Minute Meditations

Fall or Fail?

Sunday 8th June

Image showing the beauty in the creation of God.

Mary Pickford is reported to have said, ”To fall is not to fail, unless you fail to get up again.” The wise man Solomon said this by inspiration many years before. ”For a just man falleth seven times and riseth up again.”

The people who never fall never do anything. How can you fall sitting down? A young girl practicing figure skating to compete in the Olympics was told by her teacher, ”If you don’t fall while practicing then you are not learning enough to be a true champion.” People who do things will fall but if they are true champions then they will get up again, for to fall is not to fail, unless you fail to get up again.

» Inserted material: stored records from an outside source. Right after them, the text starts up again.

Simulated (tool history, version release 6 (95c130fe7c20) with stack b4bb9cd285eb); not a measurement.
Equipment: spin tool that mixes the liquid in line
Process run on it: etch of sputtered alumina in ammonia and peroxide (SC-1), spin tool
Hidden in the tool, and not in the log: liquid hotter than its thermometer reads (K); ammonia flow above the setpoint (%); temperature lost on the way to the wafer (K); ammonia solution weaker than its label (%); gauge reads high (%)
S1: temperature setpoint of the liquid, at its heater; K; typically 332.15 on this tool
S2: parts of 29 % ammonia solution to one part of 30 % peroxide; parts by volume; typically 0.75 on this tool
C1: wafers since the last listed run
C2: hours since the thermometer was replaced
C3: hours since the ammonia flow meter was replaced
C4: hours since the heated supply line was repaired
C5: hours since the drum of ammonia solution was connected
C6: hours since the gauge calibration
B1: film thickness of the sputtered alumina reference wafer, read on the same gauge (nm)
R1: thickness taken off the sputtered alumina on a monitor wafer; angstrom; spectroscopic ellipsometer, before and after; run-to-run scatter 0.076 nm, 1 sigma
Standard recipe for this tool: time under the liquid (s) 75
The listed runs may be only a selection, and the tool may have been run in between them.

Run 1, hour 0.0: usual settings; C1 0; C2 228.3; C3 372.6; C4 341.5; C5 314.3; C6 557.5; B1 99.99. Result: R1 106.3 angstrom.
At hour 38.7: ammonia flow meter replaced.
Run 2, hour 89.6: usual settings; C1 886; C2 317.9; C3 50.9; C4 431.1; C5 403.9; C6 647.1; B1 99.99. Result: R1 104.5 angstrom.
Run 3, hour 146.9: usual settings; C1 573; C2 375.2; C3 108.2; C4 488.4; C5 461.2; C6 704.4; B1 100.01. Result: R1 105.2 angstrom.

David told us that ”the LORD upholdeth all that fall, and raiseth up all those that be bowed down.’

What a great comfort it is to know that the Lord will help when we fall, but how can He help those who won’t try?

Can we imagine a little baby wanting to learn to walk saying, ”I’m not going to walk until I can do it without falling down.” That little child would never walk. We learn by doing, by trying and falling and trying again. Nothing worthwhile was ever done without falling over and over again. Thomas Edison is reported to have told a discouraged employee who had complained that ten thousand experiments had failed, that it was not failure at all because they now knew ten thousand ways that didn’t work and so they were that much closer to the one that would.

Babe Ruth is remembered as the ”king of swat” because he hit so many home runs but he struck out more times than any other player in his day. When Carl Yastrezemski was honored for having collected his 3,000th hit, he recalled that he had been up to bat over 10,000 times. That meant, he said, ”I’ve been unsuccessful over seven thousand times.”

An average major leaguer hitting 250 gets three hits for every twelve times at bat. He will probably make a salary of somewhere between $100,000 to $200,000. The superstar who bats 333 gets four hits for every twelve times at bat. He makes over one million dollars a year. Yet he only gets one more hit every three games. That may not be much more but he makes ten times more. He probably gets more hits because he swings more often.

Going back to Solomon’s description of a just man, he falls seven times and gets up seven times. The failure falls seven times and gets up only six times. Do we qualify as just persons or failures? Do we keep trying even after we have fallen? Do we put our trust in God and realize that He will always help us up if we will just try again?

Again it is Solomon who tells us how we can be of help and encouragement to one another. He says that ”two are better than one; because they have a good reward for their labour, for if they fall, the one will lift up his fellow: but woe to him that is alone when he falleth; for he hath not another to help him up.”

Are we conscious of the needs of others and always willing to help them get up again when they fall? Our father-in-law is now 101 years old and he falls frequently. He cannot get up without help once he is down. Are we conscious of the needs of others and anxious to stoop down to help lift up our fallen brethren and sisters?

If the ”Lord upholdeth all that fall, and raiseth up all those that be bowed down,” how conscious we should be of one another and ready to extend our hand to lift up those who are down.

The lesson we need to remember is that we all fall but only failures stay down. Keep on swinging, keep on trying, keep looking to help others when they fall and ”humble yourselves in the sight of the Lord, and he shall lift you up.”